B.C. woman marks 60th birthday with 7 marathons on 7 continents in 7 days

Vancouver woman embarks on seven continent marathon race to celebrate her 60th birthday. She intends on running 42.2 kilometres every day for seven days.

'We have to prepare for anything up to 50 Celsius difference'

Pushpa Chandra competing at the 2017 Marathon Des Sables, a 251 kilometre ultramarathon in Morocco in the Saharan desert. (MDS)

Some people have a party when they turn 60 years old, but Vancouver resident Pushpa Chandra decided to mark the occasion by running seven marathons on seven continents in seven days. 

It's called the World Marathon Challenge, and Chandra departs for the race on Tuesday. 

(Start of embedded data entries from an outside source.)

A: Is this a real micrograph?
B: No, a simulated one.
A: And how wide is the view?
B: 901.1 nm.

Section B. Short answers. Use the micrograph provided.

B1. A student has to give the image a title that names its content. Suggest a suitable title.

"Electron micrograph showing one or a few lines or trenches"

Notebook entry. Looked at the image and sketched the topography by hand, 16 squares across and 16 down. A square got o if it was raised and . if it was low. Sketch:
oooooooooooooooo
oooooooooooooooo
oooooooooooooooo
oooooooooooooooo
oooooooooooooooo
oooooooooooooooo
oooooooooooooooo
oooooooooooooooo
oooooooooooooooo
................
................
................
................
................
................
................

The clock starts in Antarctica for the first 42.2 kilometre run, then the 52 participants board a plane to Cape Town, South Africa for the next marathon, followed by runs in Perth, Australia, Dubai, U.A.E., Lisbon, Portugal, Cartagena, Colombia, and Miami, Fla. 

"We have to prepare for anything up to 50 Celsius difference," Chandra told CBC Early Edition host Stephen Quinn. 

Chandra says there will be many obstacles, including marathon fatigue, jet lag, blisters, but she says the heat in Dubai will be the greatest challenge for her. 

"At the 49th parallel, we don't really see those kinds of temperatures," she said.

Chandra says every marathon features a low point where you have to learn to deal with physiological and psychological pain by creating a new rhythm to avoid crumbling. 

Chandra says she previously raced in every continent to celebrate her 50th birthday. (Pushpa Chandra)

Between races, Chandra says a charter plane will transport competitors to the race locations, giving them time to rest and recuperate.

Chandra calls herself an adventure racer and says she already raced on every continent for her 50th birthday. 

"I've slept on ice, rocks, shifting sea ice on geographic north pole," she said.

The competition says the man and woman with the top combined race times will be declared the challenge winners, but Chandra says the experience of the race is rewarding in itself. 

"It's made me believe in myself. It's so many layers, so it's really not about running. It's about that solitude and thinking about the big picture in life," said Chandra.